The best way to keep down the emotional and financial cost of divorce is to maintain a sense of compromise. In a big money case in which that signally failed to happen, a wife was hit hard in the pocket for making unrealistic financial demands.

The former couple, aged in their 50s, had two daughters and enjoyed an affluent lifestyle during a relationship that lasted around 12 years. The husband, who came from a wealthy family, was the source of all the money used to fund that lifestyle. The wife conceded at a late stage in the proceedings that the sharing principle should not be applied to the case and that her financial entitlements should be calculated on the basis of her needs.


The proceedings were complicated by a dispute as to the extent to which the wife’s needs had been increased by brain damage that she had suffered in a serious riding accident. She had, amongst other things, accused the husband of wasting millions of pounds on an extravagant property project. He, in turn, had instructed inquiry agents to carry out surveillance on the wife in an attempt to show that she had found a new partner who was providing her with financial support.


Of marital assets worth about £12.25 million, the wife claimed £7,715,000, or about 64 per cent of the total. The husband offered her £2,369,126 on a clean break basis. Ruling on the matter, the judge described the wife’s claim as completely unrealistic and totally outside the range of possible outcomes. She had, amongst other things, claimed about £1.1 million in respect of holidays and weekend breaks.


Finding that the husband’s offer was too low, however, the judge ordered him to pay £3.65 million to meet the wife’s needs for housing and capitalised maintenance. He was also ordered to contribute £400,000 towards her legal costs, bringing the total payable to £4.05 million.

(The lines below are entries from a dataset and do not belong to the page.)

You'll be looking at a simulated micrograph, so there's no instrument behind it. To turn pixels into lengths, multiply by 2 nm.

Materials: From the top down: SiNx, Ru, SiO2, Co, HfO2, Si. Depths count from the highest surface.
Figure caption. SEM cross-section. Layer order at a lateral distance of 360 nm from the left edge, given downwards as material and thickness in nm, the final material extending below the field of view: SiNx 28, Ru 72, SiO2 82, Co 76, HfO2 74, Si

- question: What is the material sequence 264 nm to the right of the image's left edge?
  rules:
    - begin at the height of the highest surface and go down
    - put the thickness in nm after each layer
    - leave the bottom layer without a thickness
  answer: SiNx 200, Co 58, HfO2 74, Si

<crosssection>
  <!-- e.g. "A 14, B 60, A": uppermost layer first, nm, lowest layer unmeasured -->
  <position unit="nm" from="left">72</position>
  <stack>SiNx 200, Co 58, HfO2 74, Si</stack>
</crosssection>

The wife had borrowed heavily to fund the proceedings and her legal costs came to about £900,000. In refusing to order the husband to pay the whole of that sum, the judge found that she had presented an unreasonable case. It was fair that she should have to pay £500,000 of those costs herself. The remaining money would be sufficient to provide her with an income of £75,000 a year, which the judge described as a small fortune for most people.